Because pesto has been a way of life for Sergio since he was a child, he has no nostalgia. That's why when I ask, "Is there really a difference between the mortar and the blender?" I know I am baiting him. His answer: "I'd rather have pesto made by a good cook in a blender than pesto made by a bad cook in a mortar." Then he adds, "You don't still wash your clothes in a river, do you?"

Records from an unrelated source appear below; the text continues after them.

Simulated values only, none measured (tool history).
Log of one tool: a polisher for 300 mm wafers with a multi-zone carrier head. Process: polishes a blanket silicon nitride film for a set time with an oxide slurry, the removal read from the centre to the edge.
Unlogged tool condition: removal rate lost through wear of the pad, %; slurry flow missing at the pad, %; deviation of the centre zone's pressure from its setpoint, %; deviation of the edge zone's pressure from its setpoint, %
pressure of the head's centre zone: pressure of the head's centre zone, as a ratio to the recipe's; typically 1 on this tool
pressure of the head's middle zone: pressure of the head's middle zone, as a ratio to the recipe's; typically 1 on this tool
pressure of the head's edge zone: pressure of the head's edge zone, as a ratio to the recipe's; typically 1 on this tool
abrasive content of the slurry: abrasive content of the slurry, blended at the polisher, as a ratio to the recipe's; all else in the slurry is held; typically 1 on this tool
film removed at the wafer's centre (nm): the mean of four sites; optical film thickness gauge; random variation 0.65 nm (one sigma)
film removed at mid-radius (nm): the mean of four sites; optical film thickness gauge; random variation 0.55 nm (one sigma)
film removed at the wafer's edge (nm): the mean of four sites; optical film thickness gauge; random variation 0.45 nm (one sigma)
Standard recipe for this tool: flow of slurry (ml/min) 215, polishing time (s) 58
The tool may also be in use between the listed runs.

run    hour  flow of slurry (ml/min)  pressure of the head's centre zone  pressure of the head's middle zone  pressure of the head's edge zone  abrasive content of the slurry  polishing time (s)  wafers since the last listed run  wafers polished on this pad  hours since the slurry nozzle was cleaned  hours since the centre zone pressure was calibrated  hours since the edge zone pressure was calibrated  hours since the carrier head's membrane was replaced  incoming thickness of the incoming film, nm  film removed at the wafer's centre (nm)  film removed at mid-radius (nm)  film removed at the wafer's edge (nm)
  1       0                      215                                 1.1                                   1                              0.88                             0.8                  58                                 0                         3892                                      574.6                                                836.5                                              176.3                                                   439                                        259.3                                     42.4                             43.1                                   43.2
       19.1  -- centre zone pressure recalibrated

First we make pesto in a mortar, using Lilli's basil. Enrichetta insists that garlic goes in after the rest of the ingredients, to prevent bitterness. Handing me the pestle, she tells me to pound toward the center and rotate the mortar clockwise as I go. Before long, and with not a little bit of muscle, the leaves and cheese and nuts and garlic magically transform into a verdant cream.For the next batch, the same ingredients go into the blender, which Enrichetta plays like an instrument, repeatedly stopping it to press down the contents with a spatula. The result is smooth if not quite as luxurious and creamy as the traditional method. Still, I have to admit the blender version is exceptionally good.

As we sit to eat, Enrichetta's pestos strike me as every bit as perfect as Gianni Bruzzone's. But they are different—silkier. I am not quite sure why, but I know now that each and every pesto is unique. Each one is an expression of its maker. I have deciphered Sergio's riddle. Pesto is indeed the way a person makes pesto.